The Merchant of Venice
Through April 25
Through April 26
Orlando Shakespeare Theater
Orlando Shakespeare Theater director Jim Helsinger has been tasked to act as a virtual stitching master for the company's production of The Merchant of Venice, a work he describes in the program as a "tapestry" of "comedy, tragedy, religious and racial intolerance, and romance." Tapestry is a kind term for a play whose hodgepodge construction more resembles a Bollywood film extravaganza than a thematically congruent dramatic narrative.
For by turns Merchant is a serious work about the nature of anti-Semitism, a silly roundelay of lovers' quarrels and childish intrigues, a sober exploration of the subjects of justice and mercy, and a cartoonish fairy tale peopled with comic caricatures and fantastic plot contrivances. That Helsinger mostly manages to overcome the daunting challenge of knitting these disparate designs into anything resembling a coherent evening of theater is a testament to his skill. It's also a testament to his cast's proficiency in hemming together the play's mismatched swatches and embroidering over some holes in the tale's fabric.
Key to the evening's success is the powerful performance of Joe Vincent as Shylock, the rich Jew of Venice whose hatred of those who have maligned him and his "tribe" for generations is as deeply rooted and malignant as theirs is of him. Highlighting his separateness from the Christian community in which he must toil and survive as an eternal outsider, Vincent sports a slight Eastern European accent; his faint Yiddishkeit is in sharp contrast to the clipped and proper English of the rest of the ensemble.

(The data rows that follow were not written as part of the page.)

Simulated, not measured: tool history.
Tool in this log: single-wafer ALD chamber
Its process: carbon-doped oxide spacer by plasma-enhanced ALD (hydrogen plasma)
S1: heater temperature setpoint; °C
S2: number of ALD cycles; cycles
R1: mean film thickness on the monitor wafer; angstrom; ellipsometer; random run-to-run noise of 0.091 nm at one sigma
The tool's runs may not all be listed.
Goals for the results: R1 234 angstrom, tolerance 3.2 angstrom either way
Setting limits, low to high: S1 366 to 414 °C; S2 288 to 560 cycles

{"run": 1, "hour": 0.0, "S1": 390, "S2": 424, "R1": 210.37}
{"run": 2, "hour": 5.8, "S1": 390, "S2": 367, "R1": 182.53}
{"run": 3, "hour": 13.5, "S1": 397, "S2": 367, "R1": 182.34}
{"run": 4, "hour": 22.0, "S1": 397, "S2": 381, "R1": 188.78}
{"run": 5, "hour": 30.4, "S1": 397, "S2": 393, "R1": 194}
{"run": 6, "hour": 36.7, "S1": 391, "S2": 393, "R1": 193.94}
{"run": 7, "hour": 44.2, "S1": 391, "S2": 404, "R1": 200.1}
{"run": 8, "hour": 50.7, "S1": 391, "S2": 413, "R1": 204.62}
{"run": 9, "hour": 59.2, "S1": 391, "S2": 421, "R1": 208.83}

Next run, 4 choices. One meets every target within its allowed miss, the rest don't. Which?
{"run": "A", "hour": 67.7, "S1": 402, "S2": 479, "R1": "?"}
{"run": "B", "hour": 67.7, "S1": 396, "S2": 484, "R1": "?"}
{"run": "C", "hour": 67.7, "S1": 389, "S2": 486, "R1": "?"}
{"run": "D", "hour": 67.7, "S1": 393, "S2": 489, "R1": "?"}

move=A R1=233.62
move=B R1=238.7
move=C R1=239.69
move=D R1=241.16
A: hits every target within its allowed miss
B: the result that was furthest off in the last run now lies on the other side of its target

While Vincent must labor under the story's heavy weave, Marni Penning (as Portia, a rich heiress who later doubles as the young lawyer who confronts the vengeful Shylock in court), is free to sport more diaphanous garments. Beautiful, giddy and love-struck, her character charms and connives, giving Merchant most of its lighthearted and enjoyable moments.
Armistead Johnson is personable and sympathetic as Bassanio, the play's third most important personage, as he attempts to maneuver gracefully between his friendship with Steven Patterson's Antonio (the merchant of the title) and his romance with Portia, but is a bit too earnest in his portrayal. This agreeable young performer needs to modulate his temperament and learn to employ the subtler weapons in his actor's arsenal.
While The Merchant of Venice is a tricky work because of its complex threads, the Shakes has tailored it to as good a fit as can be expected.
History tells us that it took awhile for the Allies to get their act together before making considerable and finally successful progress against their Axis enemies on the battlefields of World War II. The same may be said of Orlando Shakespeare Theater's current production of the Bard's romantic comedy Much Ado About Nothing, which has been set by director Dennis Lee Delaney in the countryside of post—World War II Italy. This production starts off flat-footed, but ultimately finds its marching shoes and emerges as a victorious parade of high comedy, subtle wit and ferocious wordplay.
While it may be somewhat unusual to hear the voice of Bing Crosby crooning under the scene changes of a Shakespeare play, Delaney's choice of time and place is as pitch-perfect as the singing of actor Andrew Knight, who, as the servant Balthazar, delights us with the Act 1 song based on the poem with the line "Hey, nonny, nonny." (The song was written by Michael Andrew and is backed up by a quartet of 1940s-style singers who sound as authentic as the 78 rpm disks in musical archives.)
Once again the Shakes offers up an ensemble of utterly competent and articulate veteran performers, including Steven Patterson as Don Pedro, Joe Vincent as Leonato and Chris Mixon as Dogberry. These actors imbue their characters with intelligence, passion and, when necessary, the appropriate measure of buffoonery. In fact, the entire cast is as close to perfect as any I have seen of late.
Much Ado's dramatic and romantic tensions largely depend upon the actions and motivations of its main pair of lovers, Benedick and Beatrice. So the success of the play naturally falls upon the shoulders of the performers who inhabit these two pivotal roles, and it is safe to say that in Darren Bridgett and Marni Penning, director Delaney has found two generals capable of leading their troops to a well-deserved triumph. Both actors have a way of making dialogue eminently understandable, their inner desires succinct and revealing, and their conflicts both personal and universal. And while Bridgett can utilize his entire rubbery body to convey his emotional turmoil, Penning can do the same with a tilt of her head or the widening of an eye.
Much Ado is definitely not a play "about nothing." In this delightful rendition, the comedy proves to be an affectionate treatise on romantic love and humanity's eternal desire to pick up the pieces of broken relationships and battered dreams.